اقرأ المحتوى باللغة العربية

Recent revelations of bad blood between Saudi Arabia and the United Arab Emirates confirm what observers of Yemeni politics have long known – that the relationship between the two countries leading the military campaign to restore the internationally recognized government has deteriorated to an alarming degree. On the ground, the rift is contributing to political and economic instability, and escalating conflict between the Gulf powers’ respective proxy forces.

The Wall Street Journal recently reported Crown Prince Mohammed bin Salman (MBS) stunned journalists at an off-the-record briefing by describing the UAE as having “stabbed us (Saudi Arabia) in the back,” and threatened to take action, echoing its 2017 boycott of Qatar. The diplomatic embargo and economic blockade of Doha failed, but another such campaign could incur substantial collateral damage. The place where Saudi-UAE animosity will play out – indeed, where it already has – is in Yemen.

The strained relations between the coalition partners first manifested in 2018, when fighting broke out in Aden between the Southern Transitional Council (STC) and the Saudi-backed government of then-president Abdo Rabbu Mansour Hadi. Hadi’s government was nominally supported by both parties, but in 2017 the UAE established the STC to protect its interests in the south. After driving government forces from the interim capital in August 2019, the STC became the de facto power in Aden. The Riyadh Agreement was signed in November 2019 in an effort to establish a new modus vivendi.

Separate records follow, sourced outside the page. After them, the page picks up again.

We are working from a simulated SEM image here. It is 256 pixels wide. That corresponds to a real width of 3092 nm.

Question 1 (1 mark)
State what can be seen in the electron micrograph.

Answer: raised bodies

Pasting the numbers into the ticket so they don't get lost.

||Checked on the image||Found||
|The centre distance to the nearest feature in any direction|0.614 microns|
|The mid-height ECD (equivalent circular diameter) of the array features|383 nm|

But in April 2022, Saudi Arabia set up the Presidential Leadership Council (PLC) to replace Hadi’s ineffective government, which quickly signed a UN-brokered ceasefire. The truce with the Houthi group (Ansar Allah) has largely held, even after its acrimonious expiration last October, but ushered in a period of renewed infighting among coalition forces as Saudi-UAE relations deteriorated toward a breaking point. Last August, STC-aligned forces and the UAE-backed Giants Brigades ousted government forces aligned with the Saudi-backed Islamist Islah party from Shabwa and parts of Abyan, as PLC chief Rashad al-Alimi looked on helplessly.

Alarm bells really began to ring in September 2022, when the STC started agitating against Islah-aligned government forces in Hadramawt and Al-Mahra in a bid to impose its writ throughout the territory of the former South Yemen. Viewing these vast eastern governorates, with which it shares a long border, as strategically important to its security, Saudi Arabia was in no mind to give in to the STC’s demands, which centered on removing 1st Military Region forces from their headquarters in Seyoun.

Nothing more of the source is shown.